Thursday February 19.2015 Room 111 Quality Inn Lufkin, Texas
We started out Sunday by putting a bit of Tiger in Douglas Bristlecone’s tank and headed southeast out of Leesville, Louisiana towards one of our favorite places in the country—Lafayette and Acadiana Parishes. Leesville is the town adjacent to Fort Polk and the road took us right past one of the main gates and one of the huge displays that celebrate the Special Forces Ranger Airborne that are stationed there. Quite an impressive large replica of their shoulder patch. As soon as we passed the end of the fence and made the right angle turn that would take us toward the National Forest planted by the CCC, the road’s condition truly deteriorated. No Federal funds keeping the Fort approaches nice and smooth. We went through downtrodden Pitkin where only the Post Office building seemed in use. Continued through piney woods until we reached Pine Prairie. Loved the name for it is truly located between the pines and the extensive prairie land that makes up so much of this part of Louisiana. I was also enamored of a town that, in the middle of February, still had the Christmas welcome banners hanging. I am after all eating the leftover candy canes from our tree as an occasional roadway snack.
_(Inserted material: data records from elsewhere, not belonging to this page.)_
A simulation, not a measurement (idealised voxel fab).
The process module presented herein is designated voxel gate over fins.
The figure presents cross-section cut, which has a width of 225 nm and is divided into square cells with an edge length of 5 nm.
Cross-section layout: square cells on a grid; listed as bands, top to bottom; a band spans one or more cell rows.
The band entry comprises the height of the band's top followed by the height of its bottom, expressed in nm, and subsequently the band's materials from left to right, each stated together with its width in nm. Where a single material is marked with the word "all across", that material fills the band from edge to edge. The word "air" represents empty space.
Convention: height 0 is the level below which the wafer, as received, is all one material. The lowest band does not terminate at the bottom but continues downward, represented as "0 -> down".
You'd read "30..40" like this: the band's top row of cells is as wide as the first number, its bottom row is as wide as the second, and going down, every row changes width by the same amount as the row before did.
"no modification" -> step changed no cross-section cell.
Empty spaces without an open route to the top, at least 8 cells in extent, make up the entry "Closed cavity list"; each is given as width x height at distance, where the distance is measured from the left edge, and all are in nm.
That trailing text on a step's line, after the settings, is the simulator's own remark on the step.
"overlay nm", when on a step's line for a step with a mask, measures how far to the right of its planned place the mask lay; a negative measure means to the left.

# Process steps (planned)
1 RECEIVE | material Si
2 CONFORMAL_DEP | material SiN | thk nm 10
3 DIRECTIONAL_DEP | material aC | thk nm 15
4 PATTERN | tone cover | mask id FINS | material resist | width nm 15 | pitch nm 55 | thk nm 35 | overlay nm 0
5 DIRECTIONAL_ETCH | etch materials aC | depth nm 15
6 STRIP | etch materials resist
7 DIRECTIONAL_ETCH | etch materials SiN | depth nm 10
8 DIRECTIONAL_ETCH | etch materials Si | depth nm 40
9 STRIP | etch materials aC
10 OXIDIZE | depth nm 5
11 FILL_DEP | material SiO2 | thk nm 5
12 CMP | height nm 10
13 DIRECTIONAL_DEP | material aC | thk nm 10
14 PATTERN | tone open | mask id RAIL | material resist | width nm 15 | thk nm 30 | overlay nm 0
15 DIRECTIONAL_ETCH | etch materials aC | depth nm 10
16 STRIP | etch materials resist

As we left town there was the sign giving the distances to the towns where Mardi Gras is celebrated with the Courir de Mardi Gras, an event I’ve always wanted to see. The prairie is devoted to three things—well, maybe four, but two of them are often combined. The first is rice paddies and it is here that another enterprise is combined with rice growing. Crawfish are raised in the fields in which the rice is grown. I need to ask someone, when we return in March, how it is decided which fields are flooded for rice and which are left dry. The other two enterprises are cattle and cane. We certainly saw many grazing cattle but it is just a tiny bit early for cane.
We arrived in Eunice and for several miles encountered rather thick fog, for no apparent reason. But, by the time we were in the center of town it was evident that Mardi Gras celebrations had begun. We parked and walked over to the two main streets. We recognized the statue of the namesake for the town from a prior drive through several years ago when we were returning home from Texas through Louisiana. We had gone to two museums—the Acadian cultural branch dealing with the prairie life—and the smaller but equally interesting Cajun Music Museum, right across the road from this four corners intersection. There were two Cajun bands playing at either end of the right angle that is formed by the streets. People were dancing the Cajun two step and the Cajun waltz. I posted a video on my Facebook page showing the dancing and the audio includes the Cajun music. I love the dances and music and it is what I most love about the area. Of course, there is also the food and while enjoying the scene we ate some delicious jambalaya. It was around noon that we arrived and we stayed until 130ish but the children's’ parade was scheduled for 3, since it was Sunday and school would be open tomorrow,
We left and headed through Crowley, the largest town in the immediate area. Being Sunday everything was quiet and empty. Crowley is the center of the Louisiana rice industry and it is from this crop that the town’s affluence comes. Even the movie theatre is called the Rice, although it is now used as a meeting hall. We continued to Abbeville, fully anticipating filling our bellies with oysters in all forms. Aw Shucks, Shucks was closed. We figured Lagnieux would also be closed so we settled for Logans and chops and shelled peanuts, throwing the shells on the floor. I remember when the Tower in South Burlington had peanuts and you threw the shells on the floor, I simply could NOT do it. Now, I just love making a mess for someone to clean up—well, only in this situation, where it is expected and, therefore, allowed.
As we proceeded up Johnston St, where our barkeep said a parade was to occur, the barriers were in place and the surrounding trees were festooned with beads, so we assumed the parade was over. So we continued to the motel, checked in for the night and watched TV. It was wonderful to see the beautiful magnolia trees in bloom. Away from snow and cold at last.
I will need to continue the blog sometime tomorrow, since The Blacklist and Elementary are coming on. Actually, since Elementary will be over by 10 CST, I will try to continue then.